Disfreq's artistic inspiration came from an amalgamation of family, friends, and their surrounding environment. "On a broader scale," Joe explains, "Listening to [BBC] Radio 1 all the time, digging deep into YouTube and Soundcloud. We used to work in the factory, and we used to listen to music all day long. Earphones in and listening to Soundcloud, YouTube, Spotify, just all day."
But what influenced Disfreq's sound more than anything else was hardware.
Joe says, "We very rarely look at software, it's all just hardware and synths. I think that was definitely the most influential thing for Disfreq."
The brothers' social media pages are teeming with photos and clips of an array of synth and drum machine wizardry, ranging from the Roland 909 and TD3 to the Behringer Wasp and beyond. Their investments in gear like this reflect a tunnel-vision desire to pursue music full time, no matter what the costs.
Cahir admits that "I wouldn't be interested in much else. I know that's probably very narrow-minded, but [dance music] is the only thing that I could really, really focus on and be interested in."
Eventually, tech house aficionado Patrick Topping saw the brothers' potential. In October 2021, the brothers released their All My Friends EP through Topping's Trick imprint, acting as a launchpad for their career in the dance music industry.
But in Disfreq's eyes, their biggest turning point to date came when Topping dropped one of their tracks live at Creamfields. It was this, above all else, that shifted their gaze towards taking music more seriously and fueled their unstoppable ambition. Beaming smiles expand on the duo's faces as they reminisce about that crucial transition.
Joe reveals that he's "getting shivers thinking about it," while Cahir explains, "We didn't even know that he was going to play it!"
Creamfields was the culmination of the brothers' decade-long struggle to get their music heard on a bigger scale.
As Joe recounts, "Before Disfreq, with all our projects and aliases and stuff like that, it was really hard to get anyone, anyone, to play our music. We sent thousands of demos to labels. If you got a listen, you were buzzed. There were so many kicks, so many kicks in the backside, and then all of a sudden, that Creamfields video was there. It was mad."
Topping's decision to expose Disfreq to wider audiences didn't come out of mere kindness but out of an unfailing commitment to elevate high-quality music regardless of its origin.
"He's a great guy. He's really personal with the artists," Joe tells us. "He gets back to you fast. You send him a tune. He loves it. He doesn't. It's just really simple. Whenever you're connecting with him, it's just so easy. You know what I mean?"
In an industry oversaturated with new tracks from unsigned artists, it's refreshing to hear that Topping is indifferent towards the following of upcoming producers. Instead, as Cahir explains, he focuses exclusively on whether he likes their material.

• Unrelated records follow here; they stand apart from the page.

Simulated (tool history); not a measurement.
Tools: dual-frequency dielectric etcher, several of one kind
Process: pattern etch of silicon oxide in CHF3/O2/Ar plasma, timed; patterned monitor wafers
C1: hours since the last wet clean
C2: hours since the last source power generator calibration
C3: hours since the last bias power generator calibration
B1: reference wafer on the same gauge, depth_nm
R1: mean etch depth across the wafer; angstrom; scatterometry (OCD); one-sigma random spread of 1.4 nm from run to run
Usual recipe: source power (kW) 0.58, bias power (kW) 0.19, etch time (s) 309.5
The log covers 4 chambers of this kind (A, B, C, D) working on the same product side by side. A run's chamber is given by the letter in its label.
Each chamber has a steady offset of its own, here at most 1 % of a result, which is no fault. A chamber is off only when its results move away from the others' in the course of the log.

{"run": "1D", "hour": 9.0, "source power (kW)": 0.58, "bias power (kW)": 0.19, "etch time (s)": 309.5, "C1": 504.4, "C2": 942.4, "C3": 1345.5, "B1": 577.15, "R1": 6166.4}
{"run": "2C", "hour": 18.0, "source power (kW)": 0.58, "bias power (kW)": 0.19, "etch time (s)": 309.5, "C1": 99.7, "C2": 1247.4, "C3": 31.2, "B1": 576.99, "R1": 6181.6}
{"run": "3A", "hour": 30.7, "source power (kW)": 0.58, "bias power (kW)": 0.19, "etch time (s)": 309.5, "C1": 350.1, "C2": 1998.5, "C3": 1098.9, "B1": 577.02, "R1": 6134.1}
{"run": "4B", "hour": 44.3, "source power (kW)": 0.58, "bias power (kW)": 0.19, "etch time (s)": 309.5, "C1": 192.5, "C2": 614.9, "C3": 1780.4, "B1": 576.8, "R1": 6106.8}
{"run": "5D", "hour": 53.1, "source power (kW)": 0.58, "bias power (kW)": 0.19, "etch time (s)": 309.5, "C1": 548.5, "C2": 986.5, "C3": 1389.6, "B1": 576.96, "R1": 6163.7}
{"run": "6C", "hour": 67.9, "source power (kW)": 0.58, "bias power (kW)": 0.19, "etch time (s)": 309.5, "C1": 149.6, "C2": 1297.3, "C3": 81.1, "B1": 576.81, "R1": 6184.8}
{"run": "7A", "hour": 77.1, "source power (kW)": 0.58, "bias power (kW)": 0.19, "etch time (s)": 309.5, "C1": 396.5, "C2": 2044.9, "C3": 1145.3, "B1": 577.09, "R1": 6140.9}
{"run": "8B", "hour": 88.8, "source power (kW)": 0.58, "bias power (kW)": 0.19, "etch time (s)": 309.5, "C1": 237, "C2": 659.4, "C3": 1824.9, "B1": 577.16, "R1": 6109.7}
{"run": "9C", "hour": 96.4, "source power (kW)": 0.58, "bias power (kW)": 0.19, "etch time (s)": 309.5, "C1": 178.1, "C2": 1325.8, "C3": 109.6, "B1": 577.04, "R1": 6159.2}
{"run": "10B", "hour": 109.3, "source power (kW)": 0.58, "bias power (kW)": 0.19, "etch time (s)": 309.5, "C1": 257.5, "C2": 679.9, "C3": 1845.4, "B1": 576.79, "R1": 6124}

"It doesn't really matter who you are because it's all about the music. He doesn't care about your following … if he likes the music, he's game." As Joe puts it, "Trick's class because if the music's good, it'll get on Trick. It's not about, 'I've got 3 million followers, and I played this, and I played that, and I've done a massive release for this, massive release for them'. It's just about if you've got a good tune, and they like it, you'll get on Trick. That's what it is, and that's why it's good and why it's succeeding."
The development of an artist is marked not only by significant achievements like releases and performances but also by smaller, more personal achievements, which can be equally instrumental in the long run. Disfreq are quick to highlight this fact.
Joe remembers the excitement of signing to other labels that we of some stature. And the disappointment of finding their music didn't always resonate with that specific audience. An important lesson for any producer that makes for even more triumphant moments when you find a label where things hit.
Their wins have paved the way for an exciting future. They look forward to releasing with Topping's label regularly, as well as other large label signings.
Joe says, "We're making music every day."